Data organization

A/B Street includes lots of large binary files to represent converted maps, scenarios, and prebaked simulation results. The files are too large to store in git, but the files are still logically tied to a version of the code, since the format sometimes changes. Additionally, all of the files are too large to include in the .zip release that most people use, but it should still be possible for players to download the optional content. Also, there are different versions of the game floating around, on native and web, that have to be associated with the proper version of these files.

It's all slightly confusing, so this page describes how it all works.

The data itself

If you peek into the data/ directory, it's mainly split into 3 subdirectories. system/ is used when running the game and is the subject of this page. input/ is used to store input and intermediate files for importing maps, and only developers running the importer should care about it. player/ contains local settings, map edits, and other data created in-game.

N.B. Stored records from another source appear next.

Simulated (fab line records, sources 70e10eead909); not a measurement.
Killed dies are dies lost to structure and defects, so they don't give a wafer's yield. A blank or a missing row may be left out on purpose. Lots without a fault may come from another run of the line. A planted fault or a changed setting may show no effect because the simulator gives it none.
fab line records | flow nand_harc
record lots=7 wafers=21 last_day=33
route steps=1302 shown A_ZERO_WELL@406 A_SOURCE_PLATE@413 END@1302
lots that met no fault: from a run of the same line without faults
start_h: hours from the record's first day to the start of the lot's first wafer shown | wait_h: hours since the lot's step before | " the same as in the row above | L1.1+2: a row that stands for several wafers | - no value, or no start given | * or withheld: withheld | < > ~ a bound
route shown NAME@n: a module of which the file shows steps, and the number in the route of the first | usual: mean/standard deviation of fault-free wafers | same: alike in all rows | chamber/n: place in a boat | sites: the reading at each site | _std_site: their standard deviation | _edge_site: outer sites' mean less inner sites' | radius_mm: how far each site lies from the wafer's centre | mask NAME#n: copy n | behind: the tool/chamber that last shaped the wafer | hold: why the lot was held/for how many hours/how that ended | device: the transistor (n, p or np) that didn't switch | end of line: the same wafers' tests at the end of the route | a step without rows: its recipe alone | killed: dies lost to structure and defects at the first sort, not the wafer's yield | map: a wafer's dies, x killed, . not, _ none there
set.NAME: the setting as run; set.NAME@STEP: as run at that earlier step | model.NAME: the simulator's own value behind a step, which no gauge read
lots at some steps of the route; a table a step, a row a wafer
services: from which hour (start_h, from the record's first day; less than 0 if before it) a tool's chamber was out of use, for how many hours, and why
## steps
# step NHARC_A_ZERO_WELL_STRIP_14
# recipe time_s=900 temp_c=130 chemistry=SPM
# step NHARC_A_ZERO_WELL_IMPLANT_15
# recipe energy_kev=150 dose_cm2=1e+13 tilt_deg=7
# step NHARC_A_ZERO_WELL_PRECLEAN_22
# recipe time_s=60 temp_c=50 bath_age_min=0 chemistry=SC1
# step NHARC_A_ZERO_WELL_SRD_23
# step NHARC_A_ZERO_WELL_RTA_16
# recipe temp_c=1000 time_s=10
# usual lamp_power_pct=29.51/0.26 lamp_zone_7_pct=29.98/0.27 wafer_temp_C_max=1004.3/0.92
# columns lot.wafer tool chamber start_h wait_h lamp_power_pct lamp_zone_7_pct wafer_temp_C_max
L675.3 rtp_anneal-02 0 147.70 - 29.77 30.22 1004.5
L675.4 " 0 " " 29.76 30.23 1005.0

data/MANIFEST.json is a listing of all files in data/system/, along with their size and md5sum. Different tools compare this manifest to the local filesystem to figure out what to do.

There are also some other scripts and files in data/, but they should probably be moved.

Where the data is stored

data/system/ and data/input/ are stored in Amazon S3, at http://abstreet.s3-website.us-east-2.amazonaws.com. This S3 bucket is organized into versions: dev, 0.2.17, 0.2.18, etc. dev represents the latest version of all data files. The numbered versions correspond to releases and only contain data/system/, not data/input/. Depending how large these directories grow over time, I'll commit to keeping around at least 3 of the previous numbered versions, but I might delete older ones after that.

In lieu of a proper document for the release process, the commands used to make a versioned copy of the data are something like:

aws s3 cp --recursive s3://abstreet/dev/data/system s3://abstreet/0.2.17/data/system

Native, running from source

For people building the game from source, the process to keep data files fresh is to cargo run --bin updater. This tool calculates md5sums of all local files, then compares it with the checked-in data/MANIFEST.json. Any difference results in a local file being deleted or a new file from S3 being downloaded. By editing data/player/data.json manually or using the UI in the game (found by loading a map, then choosing to download more maps), somebody can opt into downloading "extra/optional" cities.

Native, running from a release .zip

When the weekly .zip binary release for Mac, Linux, and Windows is produced, the game crate is built with --features release_s3. When the downloader UI is opened in-game, this causes downloads to occur from a versioned S3 directory, like 0.2.17, depending on the version string compiled into the game at that time. So somebody can run off the weekly release, opt into more cities, and get the correct version of the files, even if the format has changed in /dev/ since then.

Web, running locally

The strategy for managing files gets more interested when the game is compiled to WebAssembly, since browsers can't read from the local filesystem. game/src/load.rs contains some crazy tricks to instead make asynchronous HTTP requests through the browser. When using game/run_web.sh, the files are served through a local HTTP server and symlinked to the local copy of data/system/.

Not all files are loaded through HTTP; some are actually statically compiled into the .wasm file itself! abstutil/src/io_web.rs does this magic using the include_dir crate. Only a few critical large files, needed at startup, are included. There's an IO layer for listing and reading files that, on web, merges results from the bundled-in files and the remote files that're declared to exist in the bundled-in copy of data/MANIFEST.json.

Web, from S3

Everything's the same, except building with --features wasm_s3 causes the game to make HTTP requests to the S3 bucket, instead of localhost. The web version always pins to /dev, never a release version of the data, since the web client is always updated along with the data, for now.